A brisket, fresh or corned won't be tender at 155°. Many people do a wrapped finish, or just slice it really thin, but a dedicated finish is generally better. I like a pressure finish as it takes 40 minutes plus some release time. Sous vide is also great, just takes longer than a steam or pressure finsh. SV and pressure finish give you some wonderful broth, save it for reheating juice, or making a pastrami 'dip' sandwich or a Reuben soup base.

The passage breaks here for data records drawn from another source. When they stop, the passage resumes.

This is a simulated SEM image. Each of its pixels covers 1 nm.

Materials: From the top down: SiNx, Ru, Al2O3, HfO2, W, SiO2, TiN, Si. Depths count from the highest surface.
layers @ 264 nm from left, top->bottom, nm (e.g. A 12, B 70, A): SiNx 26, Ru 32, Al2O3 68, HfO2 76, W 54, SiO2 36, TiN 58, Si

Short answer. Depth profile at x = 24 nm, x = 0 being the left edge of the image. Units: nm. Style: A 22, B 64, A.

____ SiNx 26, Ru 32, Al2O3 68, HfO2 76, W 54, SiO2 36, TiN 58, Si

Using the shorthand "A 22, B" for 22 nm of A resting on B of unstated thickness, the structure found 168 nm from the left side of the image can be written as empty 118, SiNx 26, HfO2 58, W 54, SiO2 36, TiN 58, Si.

The pack of spices in a corned beef are used when making corned beef. Pastrami spices are keyed to pepper, garlic, coriander etc. I do use some Montreal seasoning in my pastrami rub, so you might play around with other flavors. If you don't like the coriander flavor, I also added my Garlic Pepper Seasoning recipe, it's much lower in salt than store-bought garlic pepper, and you could eliminate the canning salt all together when using as a pastrami rub.

thirdeye's Pastrami Rub.
(from the Playing With Fire and Smoke cookin' site. this recipe makes enough rub to season several corned briskets, any leftover can be stored in a zipper baggie in the freezer for several months)
4 tablespoons freshly ground black pepper (more if you like it peppery)
1 teaspoon ground coriander
1 teaspoon granulated garlic powder
1 teaspoon onion powder
2 teaspoons Canadian/Montreal Steak seasoning
1/2 teaspoon thyme, dried
1 teaspoon paprika
Combine all ingredients and mix thoroughly.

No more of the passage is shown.